Tony Buba is one of the most unique voices working in American independent filmmaking today. With humor, compassion, and a complete dedication to the working-class heroes of his hometown of Braddock, Pennsylvania, Buba has created a body of work which documents the rise and fall of a steel town with unblinking accuracy. “David Lynch goes into neighborhoods and finds the germs and bugs beneath,” Buba explained, “I go into neighborhoods and find the life.” Growing up in Braddock and witnessing its decline first hand has taught Buba that there are no quick fixes for the problems he examines. “I get a lot of attention in Braddock,” Buba said, “but people who are doing community work day after day, keeping the community alive, get none.” Buba tries to correct this problem, one film at a time, by listening to those in his community who have important stories to tell–and for Buba that means everybody.

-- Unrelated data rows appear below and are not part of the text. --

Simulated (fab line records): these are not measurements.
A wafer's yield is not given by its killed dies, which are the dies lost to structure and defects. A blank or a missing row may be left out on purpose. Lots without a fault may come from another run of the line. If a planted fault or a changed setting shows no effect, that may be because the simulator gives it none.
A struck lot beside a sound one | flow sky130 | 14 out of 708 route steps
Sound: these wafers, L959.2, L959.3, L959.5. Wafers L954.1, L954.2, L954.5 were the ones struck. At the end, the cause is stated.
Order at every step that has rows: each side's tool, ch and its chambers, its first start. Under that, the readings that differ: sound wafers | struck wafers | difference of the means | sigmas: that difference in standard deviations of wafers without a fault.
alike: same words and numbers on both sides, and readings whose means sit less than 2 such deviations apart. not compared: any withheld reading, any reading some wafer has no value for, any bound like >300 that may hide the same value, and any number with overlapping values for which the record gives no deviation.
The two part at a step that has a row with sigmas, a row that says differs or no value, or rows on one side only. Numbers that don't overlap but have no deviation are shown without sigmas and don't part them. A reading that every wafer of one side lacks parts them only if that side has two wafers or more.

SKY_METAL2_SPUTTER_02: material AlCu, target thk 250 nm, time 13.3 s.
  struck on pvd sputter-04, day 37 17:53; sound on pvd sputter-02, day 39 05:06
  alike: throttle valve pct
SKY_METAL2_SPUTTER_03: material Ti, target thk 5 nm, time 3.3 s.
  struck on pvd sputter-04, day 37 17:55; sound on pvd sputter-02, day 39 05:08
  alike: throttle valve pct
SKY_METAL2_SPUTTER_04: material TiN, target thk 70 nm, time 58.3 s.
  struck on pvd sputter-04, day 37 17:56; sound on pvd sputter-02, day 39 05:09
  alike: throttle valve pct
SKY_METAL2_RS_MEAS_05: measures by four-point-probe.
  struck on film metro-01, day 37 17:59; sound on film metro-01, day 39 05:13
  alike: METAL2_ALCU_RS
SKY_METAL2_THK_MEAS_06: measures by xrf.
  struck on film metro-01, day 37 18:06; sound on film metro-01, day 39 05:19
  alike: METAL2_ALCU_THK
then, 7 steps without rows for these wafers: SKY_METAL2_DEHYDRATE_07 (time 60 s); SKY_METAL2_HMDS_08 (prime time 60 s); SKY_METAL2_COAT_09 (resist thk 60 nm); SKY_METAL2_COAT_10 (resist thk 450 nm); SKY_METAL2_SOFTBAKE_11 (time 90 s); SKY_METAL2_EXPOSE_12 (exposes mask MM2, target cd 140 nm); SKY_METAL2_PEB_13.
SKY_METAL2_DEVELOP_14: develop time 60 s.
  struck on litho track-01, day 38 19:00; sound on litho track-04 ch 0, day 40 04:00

Arts Institute- University of Wisconsin - Madison
Buba has made over twenty films exploring working-class issues in and around his hometown since 1974. Buba began his career with "The Braddock Chronicles," a dozen short documentary portraits of the stubborn signs of life in a dying milltown. Buba's work has been showcased in one-person shows at The Museum of Modern Art, the Whitney Museum of American Art, The Carnegie Museum of Art and more than 100 museums and universities. His awards include fellowships from the NEA, AFI, and the Rockefeller and Guggenheim Foundations, and grants from the Pennsylvania Humanities Council.